Two big festivals in the Granite State — Monadnock Music in Peterborough and the New Hampshire Music Festival in Plymouth — provide good chances to get your classical fix. Opera North in Lebanon also returns with a pair of fully staged productions in August, and there’s always Tanglewood, the summer home of the Boston Symphony Orchestra and the grandaddy of all summer music festivals.
With gas about to crest $4 a gallon, here’s an opinionated list of what’s worth the drive.
• Monadnock Music: After more than four decades of concerts, the organizers of this world-class festival based in Peterborough know how to assemble interesting (and sometimes challenging) programs. This year’s highlights include an homage to iconoclastic American composer Elliot Carter in honor of his 100th birthday (the free concert on Friday, Aug. 8, includes his “A Mirror on Which to Dwell.” and other works) and a program on Saturday, July 26, featuring a performance of French composer Olivier Messiaen’s masterpiece, “Quartet for the End of Time. (It’s also Messiaen’s 100th birthday, but unlike Carter, he’s not around to celebrate it, having died in 1992.)
Other interesting Monadnock concerts, all of which take place at the Peterborough Town House, include the Borromeo String Quartet on Sunday, July 13, performing works by Schumann, Bartok and Bruckner; a “Birth of the Modern” program of varied works by Dvorak, Schoenberg and others on Saturday, July 19, designed to “illustrate the brief but momentous era in which musical romanticism turned the sharp corner toward modernism”; and an “Off the Beaten Path” all-percussion concert on Saturday, Aug. 9. Admission is charged for most concerts; for details, call 924-7610 or visit monadnockmusic.org.

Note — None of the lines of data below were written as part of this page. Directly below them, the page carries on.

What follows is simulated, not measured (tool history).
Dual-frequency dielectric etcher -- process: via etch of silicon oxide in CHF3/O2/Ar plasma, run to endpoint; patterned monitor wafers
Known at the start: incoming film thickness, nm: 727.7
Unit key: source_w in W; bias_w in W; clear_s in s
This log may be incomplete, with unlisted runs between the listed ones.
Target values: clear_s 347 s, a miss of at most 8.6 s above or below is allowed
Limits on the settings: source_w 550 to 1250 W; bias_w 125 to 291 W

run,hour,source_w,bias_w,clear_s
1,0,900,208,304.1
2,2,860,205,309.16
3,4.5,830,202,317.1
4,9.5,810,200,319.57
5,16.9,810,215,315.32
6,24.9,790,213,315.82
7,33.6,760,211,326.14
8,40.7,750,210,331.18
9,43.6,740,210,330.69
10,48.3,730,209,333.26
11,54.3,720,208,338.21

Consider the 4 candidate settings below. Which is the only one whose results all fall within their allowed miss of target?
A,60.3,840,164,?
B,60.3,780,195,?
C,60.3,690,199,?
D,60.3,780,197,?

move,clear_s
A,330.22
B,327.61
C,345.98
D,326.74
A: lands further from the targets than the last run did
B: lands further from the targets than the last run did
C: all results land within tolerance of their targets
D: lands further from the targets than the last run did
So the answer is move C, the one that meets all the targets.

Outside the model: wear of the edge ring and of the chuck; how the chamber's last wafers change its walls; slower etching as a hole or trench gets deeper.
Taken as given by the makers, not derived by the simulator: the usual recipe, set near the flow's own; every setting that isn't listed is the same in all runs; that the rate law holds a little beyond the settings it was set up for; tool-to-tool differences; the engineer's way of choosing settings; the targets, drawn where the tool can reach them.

And don’t forget the intimate (and free) chamber concerts the festival holds in Monadnock Region churches and town halls during July and August. This year’s schedule isn’t finalized yet, but keep checking the Web site.
• New Hampshire Music Festival: Big doings this summer at this annual festival, which stages six weeks of concerts in the Silver Center for the Arts at Plymouth State University during July and August. Each program is given twice, on a Thursday and a Friday evening.
Best of the bunch include the opening week on July 10-11, which sees conductor Paul Polivnick lead the Brahms Symphony No. 4 and Bach’s Violin Concerto No. 2 with Lara St. John as soloist; concerts on July 31 and Aug. 1 that feature Haydn’s Symphony No. 95 and Tchaikovsky’s “Little Polish” Symphony No. 3; and the final weekend of concerts Aug. 14-15 that include Mendelssohn’s incidental music to A Midsummer Night’s Dream and the sprawling Brahms Piano Concerto No. 1 in D minor with Andrius Zlabys as soloist.
The festival also includes a pops series on Saturday nights and chamber music concerts also. Single tickets go on sale June 1; right now, you can buy subscription packages online at nhmf.org. For more info, check the Web site or call 279-3300.
• Granite State Symphony: One local group not taking a break is the Concord-based Granite State Symphony, which is playing a concert on Saturday, June 28, in New London. Conductor Robert C. Babb will lead the group in Mozart’s Concerto in C for Flute and Harp and Beethoven’s iconic Symphony No. 5 in C minor. Tickets cost $25 and available June 1; for more info visit gsso.org or call 526-8234 to order by mail.
• Opera North: This seasonal opera company will present fully staged professional productions of two operatic classics, Puccini’s Madame Butterfly and Mozart’s The Magic Flute at the Lebanon Opera House during the relatively brief window of Aug. 9 through Aug. 23. For opera buffs, both are worth attending. The performances are sung in the original Italian with English titles above the stage. Seats run $20 to $85. For tickets and information, visit operanorth.org or call the Lebanon Opera House box office at 448-0400.
• Tanglewood: Blockbuster season isn’t limited to the multiplex. As is usually the case, the Boston Symphony’s performances at its summer home in Lenox, Mass., are heavy on the big symphonic pieces that tend to work well when played outdoors. (Most main concerts at Tanglewood are played in the Koussevitsky “Shed,” which is open on all sides and surrounded by a lawn, where many people picnic during the music.) It’s a long drive there and back, but some programs are definitely worth hearing. Among them: Bernard Haitink conducting Mahler’s epic “Resurrection” Symphony No. 2 in C minor on Saturday, July 12 (it’s the one concert down there I’m attending), and André Previn leading a foot-stomping all-Russian concerto that includes the Khatchaturian Piano Concerto and Prokofiev’s life-affirming Symphony No. 5 on Saturday, Aug. 12. Seats cost $20 to $99 each and available online at bso.org; for more info, visit the site or call (617) 266-1492..
Jeff Rapsis is a working musician and a member of the board of directors of the Manchester Community Music School, and contributes program notes to the Palace Festival Orchestra and other groups.